What Is Student Loan Delinquency?


  • A student loan delinquency occurs as soon as you miss a payment on your student loan.
  • Delinquency on federal student loans are reported to credit bureaus after 90 days of non-payment.
  • Delinquency on private student loans are reported to credit bureaus after 30 days on non-payment.

Being delinquent refers to a situation in which a borrower is past due on a debt. A student loan delinquency occurs when you are past due on your student loans. If you have missed a payment or you’re close to missing one, it’s important to understand the consequences of student loan delinquency and what you can do prevent getting into this situation.

Understanding Student Loan Delinquency

Digital alarm clock showing "late".

Flickr user Evan

When you take a student loan, whether it’s a federal or private student loan, the lender draws up an agreement clearly stating the repayment terms. The repayment terms include information such as when the payments start, the fixed monthly due date, and the monthly payment amounts. Once you sign this agreement, you are legally obligated to make those monthly loan payments on or before the due date.

If you fail to make a payment on your student loan by the agreed-upon due date, your loan goes into delinquency. If you’ve missed a payment, the delinquency will be removed after you’ve made the missed payment and paid any late fees and interest.

Being delinquent on your student loan debt could affect multiple aspects of your financial future. What happens after your student loan account goes into delinquency depends on whether you missed a payment on a federal student loan or a private student loan. Federal and private lenders assess delinquency slightly differently.

Consequences Of Student Loan Delinquency: Federal Student Loans

With federal student loans, borrowers have up to 90 days after the due date to make good on their missed payment before it’s reported to the credit bureaus.

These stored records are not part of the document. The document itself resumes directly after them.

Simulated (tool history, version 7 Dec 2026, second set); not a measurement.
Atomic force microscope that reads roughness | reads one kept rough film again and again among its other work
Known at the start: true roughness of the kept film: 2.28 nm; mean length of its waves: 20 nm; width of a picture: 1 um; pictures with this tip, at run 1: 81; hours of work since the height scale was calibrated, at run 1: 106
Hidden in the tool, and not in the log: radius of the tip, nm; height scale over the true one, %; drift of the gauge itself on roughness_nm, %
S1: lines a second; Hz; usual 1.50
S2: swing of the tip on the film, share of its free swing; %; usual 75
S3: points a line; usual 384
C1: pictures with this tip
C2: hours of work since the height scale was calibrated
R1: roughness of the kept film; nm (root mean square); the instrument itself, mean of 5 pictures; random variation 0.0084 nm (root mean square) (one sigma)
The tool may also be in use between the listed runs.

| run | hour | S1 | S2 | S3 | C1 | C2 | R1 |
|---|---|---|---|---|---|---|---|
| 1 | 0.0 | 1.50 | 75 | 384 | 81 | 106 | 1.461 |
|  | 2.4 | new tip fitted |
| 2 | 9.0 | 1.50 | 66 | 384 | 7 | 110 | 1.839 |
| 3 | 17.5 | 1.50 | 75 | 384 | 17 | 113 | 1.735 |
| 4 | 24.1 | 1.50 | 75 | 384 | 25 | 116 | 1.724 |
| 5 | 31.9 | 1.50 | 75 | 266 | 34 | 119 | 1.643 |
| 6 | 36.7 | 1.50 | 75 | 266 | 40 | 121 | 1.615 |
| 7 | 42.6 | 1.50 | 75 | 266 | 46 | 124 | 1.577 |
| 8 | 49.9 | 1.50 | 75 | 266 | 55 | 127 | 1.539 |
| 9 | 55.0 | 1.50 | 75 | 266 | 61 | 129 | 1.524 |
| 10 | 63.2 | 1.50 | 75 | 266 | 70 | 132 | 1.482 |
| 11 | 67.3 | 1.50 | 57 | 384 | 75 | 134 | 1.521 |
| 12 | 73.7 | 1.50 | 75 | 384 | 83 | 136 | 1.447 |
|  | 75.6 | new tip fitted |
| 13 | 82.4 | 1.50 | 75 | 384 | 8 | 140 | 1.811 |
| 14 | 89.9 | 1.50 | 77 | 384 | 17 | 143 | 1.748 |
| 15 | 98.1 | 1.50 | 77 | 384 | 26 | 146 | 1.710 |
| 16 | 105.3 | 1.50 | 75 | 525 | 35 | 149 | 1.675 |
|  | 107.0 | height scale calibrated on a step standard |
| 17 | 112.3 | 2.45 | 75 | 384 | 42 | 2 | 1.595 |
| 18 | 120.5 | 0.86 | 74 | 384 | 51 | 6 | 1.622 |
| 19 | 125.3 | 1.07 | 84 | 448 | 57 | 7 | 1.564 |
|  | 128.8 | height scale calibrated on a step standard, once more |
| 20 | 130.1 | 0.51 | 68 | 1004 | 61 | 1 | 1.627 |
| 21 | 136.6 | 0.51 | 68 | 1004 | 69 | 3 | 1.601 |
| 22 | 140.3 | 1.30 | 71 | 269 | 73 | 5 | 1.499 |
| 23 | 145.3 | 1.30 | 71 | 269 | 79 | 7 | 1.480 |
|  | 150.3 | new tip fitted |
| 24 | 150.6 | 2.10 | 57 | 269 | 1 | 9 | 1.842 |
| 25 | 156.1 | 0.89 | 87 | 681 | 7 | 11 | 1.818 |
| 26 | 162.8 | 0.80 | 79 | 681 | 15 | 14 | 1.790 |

Here’s an approximate timeline of what happens when you miss a payment on your federal student loans:

1 day: Your student loan status changes from ‘current’ to ‘delinquent’ 1 day after the missed payment. It does not revert to ‘current’ until you make that payment or request a deferment or forbearance.

15 days: After about 15 days past the due date, your loan servicer will send you a reminder to make the payment immediately.

30 days: Depending on the type of federal student loan and your loan servicer, you may start incurring late payment fees on the unpaid amount. Some loan servicers may charge the late payment fees as soon as you miss the payment.

90 days: If you do not make that payment within 90 days after the due date, your federal loan servicer will report it to the national credit bureaus. Your delinquency will then show up on your credit report, which has other consequences as explained below.

Note: On September 30, 2023, the Biden administration announced that non-payments or late payments on federal student loans would not be reported to credit bureaus for 12 months, that’s until September 30, 2024. During that time, late, partial, or missed payments would also not be considered to be default or referred to collection agencies.

270 days: If you have not made payment after 270 days of the due date, your federal loan status changes from ‘delinquent’ to ‘default’. Defaulting on a student loan has additional consequences. When your loan goes into default, the full amount becomes due immediately along with all accrued interest or penalties and fines. The government can start garnishing your wages or take your tax returns to recover the money they’ve loaned you until you are paid up.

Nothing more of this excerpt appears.